Mondays at 10 p.m. on NBC. Eight episodes into the first season.
I don’t like Aaron Sorkin, perhaps the most overrated writer working on television. I don’t like his self-conscious banter. I don’t like the condescension with which he writes women. I don’t like the way most of his male characters are obvious stand-ins for Sorkin himself. I don’t like his idealization of political naiveté or his self-righteous Luddism or his shameless grandstanding.
That pomposity was more tolerable (and Sorkin’s other weaknesses somewhat less pronounced) on The West Wing, where the presidential subject matter made grandiosity excusable, even appropriate on occasion. I’m not immune, for example, to the power of the second season’s Thanksgiving and Christmas episodes, which earn their emotional punch with truly thoughtful, beautiful writing. More often, however, Sorkin’s trademark rapid-fire dialogue (not to mention the fine actors delivering it) disguises shallow reasoning and inconsistently drawn characters. Is it more interesting than much of the drivel on TV? Well, yes, but that doesn’t make Sorkin the screenwriting god that some make him out to be.
Sorkin’s triumphant return to television (after being fired from The West Wing for—apparently—one too many tardy scripts) is Studio 60 on the Sunset Strip, an embarrassingly masturbatory, self-congratulatory show about just how Challenging and Consequential and Socially Significant writing for television is. Sorkin has become so arrogant, so lacking in self-awareness, that in the pilot, when the Heroic Writer sweeps in to revive a sketch comedy show that has lapsed into mediocrity, a tremulous little production assistant actually asks, “Are you coming to save us?” How can you not roll your eyes at that? Sorkin thinks he’s single-handedly saving us from cultural decay, and he’s doing so by giving us this ham-handed excuse for a drama.
The irony is that I’m actually quite sympathetic to many of Sorkin’s pet themes in Studio 60. I, too, believe in the value and importance of pop culture, and—as one raised in Florida by a doctor father and a homemaker mother who devoutly attend church every Sunday and hold strongly progressive political views not despite their religious beliefs but because of them—I certainly feel that the so-called culture wars have led to gross oversimplifications and stereotypes of “red” and “blue” America.

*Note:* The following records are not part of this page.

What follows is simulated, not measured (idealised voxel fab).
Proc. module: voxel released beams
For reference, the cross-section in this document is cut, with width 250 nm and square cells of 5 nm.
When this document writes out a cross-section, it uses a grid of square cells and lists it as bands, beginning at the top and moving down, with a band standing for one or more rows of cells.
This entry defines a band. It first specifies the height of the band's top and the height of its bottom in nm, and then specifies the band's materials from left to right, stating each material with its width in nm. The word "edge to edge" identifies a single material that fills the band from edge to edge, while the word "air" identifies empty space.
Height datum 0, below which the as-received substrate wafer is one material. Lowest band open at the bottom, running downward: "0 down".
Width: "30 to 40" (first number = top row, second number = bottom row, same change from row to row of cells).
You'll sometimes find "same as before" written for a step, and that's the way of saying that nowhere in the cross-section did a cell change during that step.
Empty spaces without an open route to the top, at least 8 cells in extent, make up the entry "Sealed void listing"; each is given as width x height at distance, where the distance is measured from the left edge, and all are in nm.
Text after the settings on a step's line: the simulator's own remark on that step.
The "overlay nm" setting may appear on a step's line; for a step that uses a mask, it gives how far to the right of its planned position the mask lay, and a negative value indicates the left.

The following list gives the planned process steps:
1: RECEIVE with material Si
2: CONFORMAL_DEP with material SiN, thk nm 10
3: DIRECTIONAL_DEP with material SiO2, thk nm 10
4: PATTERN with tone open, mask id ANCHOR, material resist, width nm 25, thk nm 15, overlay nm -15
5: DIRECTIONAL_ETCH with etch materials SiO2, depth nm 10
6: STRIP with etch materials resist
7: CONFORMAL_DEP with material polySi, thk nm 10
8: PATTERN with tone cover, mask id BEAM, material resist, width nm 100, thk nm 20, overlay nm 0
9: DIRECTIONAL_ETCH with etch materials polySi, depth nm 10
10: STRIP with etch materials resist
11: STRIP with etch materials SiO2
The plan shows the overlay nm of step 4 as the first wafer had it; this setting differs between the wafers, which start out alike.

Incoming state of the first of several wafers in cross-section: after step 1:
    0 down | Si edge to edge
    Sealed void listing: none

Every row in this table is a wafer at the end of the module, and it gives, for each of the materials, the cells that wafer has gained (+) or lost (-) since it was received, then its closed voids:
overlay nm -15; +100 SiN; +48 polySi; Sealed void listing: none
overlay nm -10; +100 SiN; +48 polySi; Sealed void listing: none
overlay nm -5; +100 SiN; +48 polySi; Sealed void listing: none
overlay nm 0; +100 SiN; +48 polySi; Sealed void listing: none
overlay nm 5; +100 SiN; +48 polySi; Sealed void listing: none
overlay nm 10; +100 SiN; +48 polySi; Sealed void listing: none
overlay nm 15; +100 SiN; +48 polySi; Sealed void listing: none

But Studio 60 doesn’t offer greater nuance concerning debates over gay marriage, creationism, and the true nature of patriotism; it just tweaks the stereotypes in marginally different but still offensive ways, and its failure to live up to its admittedly high aims makes its self-congratulation all the more unbearable. One character in particular, the Christian comedian Harriet Hayes, garnered Sorkin a great deal of hype when Studio 60 premiered, as if that formulation were somehow groundbreaking. It’s not, of course—hell, she’s inspired by a real person, Sorkin’s ex-girlfriend Kristin Chenoweth—but worse, Sorkin has yet to turn Harriet or her liberal antagonist, the Heroic Writer, Matt Albie, into anything more than vessels for high school–level debate. (The two-part gay marriage discourse was a particular low point.) Despite actors Sarah Paulson and Matthew Perry’s best efforts, neither Harriet nor Matt are people. Their opinions don’t grow organically; the two are pawns in Sorkin’s attempts to force-feed us his would-be insights on American politics and other issues.
Again and again as I watch the show, I hear Sorkin’s voice rather the voices of the characters. When former cocaine user Danny Tripp (Bradley Whitford) insists that drunk driving is more dangerous and shameful than cocaine use, I hear Sorkin’s defensive justification of his own drug abuse. When twentysomething Tom Jeter (Nathan Corddry) delivers an anti-blog rant so stodgy it makes Andy Rooney sound youthful, I hear Sorkin spitefully getting in another dig at websites, such as Television Without Pity, with which he has a notoriously rocky relationship. When network president Jordan McDeere (Amanda Peet) contends that wealthy viewership should make up for relatively low ratings as far as advertising dollars are concerned, I hear Sorkin’s argument for why NBC should pick his own ratings-challenged show up for a full season.
The conventional wisdom regarding Studio 60 is that it’s just the sketches, the show within the show, that are weak, and it’s certainly true that Sorkin can’t write a good joke to save his life: While the premises of some of the sketches show promise, the execution is almost invariably awkward and painfully unfunny. But that conventional wisdom—scapegoating the lackluster comedy—gives far too much credit to Studio 60’s lackluster drama. The characters are one-note, and the pacing is lethargic. (Just how much milage does Sorkin plan to pull out of the interminable, unromantic romance between Harriet and Matt?) Even Sorkin’s much-vaunted snappy dialogue is empty of any real insight into America’s cultural dysfunction.
Is Sorkin the one coming to save us? Lord, I hope not. He certainly has the ego of a demigod, but if Studio 60 is the best he has to offer, I’m holding out for a better savior.